Last fall, conservative Republicans led by Sen. Robert Dole took up the cry. Dole, who has been opposed to public broadcasting since its inception and voted against the original public broadcasting act in 1967, and a handful of conservative senators held up funding for the Corporation for Public Broadcasting for seven months. The funding finally passed June 2--with amendments against indecency and bias attached.

“We need to do some work on how we are perceived in some quarters,” said Sheila Tate, a conservative and former press secretary to then-First Lady Nancy Reagan who is chairman of the board of the Corporation for Public Broadcasting. “If we don’t nurture our own image--burnish our perception--others will create a distorted reality under which we will not thrive.”
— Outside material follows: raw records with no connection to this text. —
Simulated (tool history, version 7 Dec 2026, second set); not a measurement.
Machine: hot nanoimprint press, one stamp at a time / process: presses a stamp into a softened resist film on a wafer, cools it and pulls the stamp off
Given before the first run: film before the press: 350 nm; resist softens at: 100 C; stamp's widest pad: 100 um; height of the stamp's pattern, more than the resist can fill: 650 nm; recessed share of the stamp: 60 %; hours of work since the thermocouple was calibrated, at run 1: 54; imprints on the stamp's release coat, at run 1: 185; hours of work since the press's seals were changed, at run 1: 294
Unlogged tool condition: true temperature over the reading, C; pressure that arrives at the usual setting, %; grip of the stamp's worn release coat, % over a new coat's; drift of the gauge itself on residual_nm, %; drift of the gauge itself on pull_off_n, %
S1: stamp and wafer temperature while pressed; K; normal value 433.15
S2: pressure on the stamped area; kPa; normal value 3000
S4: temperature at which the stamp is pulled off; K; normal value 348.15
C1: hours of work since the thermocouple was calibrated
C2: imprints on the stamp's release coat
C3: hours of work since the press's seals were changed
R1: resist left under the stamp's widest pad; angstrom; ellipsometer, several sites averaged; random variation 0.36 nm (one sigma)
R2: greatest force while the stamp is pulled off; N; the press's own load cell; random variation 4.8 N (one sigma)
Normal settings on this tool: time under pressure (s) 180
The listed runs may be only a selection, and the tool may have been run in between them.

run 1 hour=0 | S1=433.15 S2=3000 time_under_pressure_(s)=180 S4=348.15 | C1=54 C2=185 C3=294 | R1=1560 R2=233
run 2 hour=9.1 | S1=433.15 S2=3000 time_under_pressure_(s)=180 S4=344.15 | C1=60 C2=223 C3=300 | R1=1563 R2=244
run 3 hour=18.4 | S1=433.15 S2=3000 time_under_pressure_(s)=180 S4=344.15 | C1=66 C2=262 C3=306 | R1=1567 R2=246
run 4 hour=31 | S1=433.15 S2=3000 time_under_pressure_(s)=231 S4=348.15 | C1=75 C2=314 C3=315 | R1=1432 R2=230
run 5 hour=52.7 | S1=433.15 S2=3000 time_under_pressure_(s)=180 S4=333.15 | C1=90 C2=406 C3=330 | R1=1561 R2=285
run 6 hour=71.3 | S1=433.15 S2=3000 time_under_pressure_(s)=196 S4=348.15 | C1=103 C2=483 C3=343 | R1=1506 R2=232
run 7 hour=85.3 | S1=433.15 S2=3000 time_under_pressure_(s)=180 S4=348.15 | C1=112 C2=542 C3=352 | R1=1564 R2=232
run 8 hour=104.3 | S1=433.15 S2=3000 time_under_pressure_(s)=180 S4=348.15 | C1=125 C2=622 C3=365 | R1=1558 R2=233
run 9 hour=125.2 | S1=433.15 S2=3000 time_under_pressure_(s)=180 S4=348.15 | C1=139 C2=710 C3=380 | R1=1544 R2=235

Tate, who called Dole’s actions “a mystery,” said that she and Richard Carlson, a Southern California conservative who is scheduled to become president of the Corporation for Public Broadcasting in August, planned to lobby intensively in Washington and around the country in an attempt to stave off future confrontations.

Related to the political questions raised this last year were what delegates to the convention euphemistically called “lifestyle” programming, mostly referring to programs about gays and lesbians. Dole and religious conservatives such as the Rev. Donald Wildmon of the American Family Assn. have been highly critical of such programs.

So-called lifestyle programming was a matter of much discussion at the convention, where many station managers begged producers to treat such issues more discreetly and to keep out street language and nudity.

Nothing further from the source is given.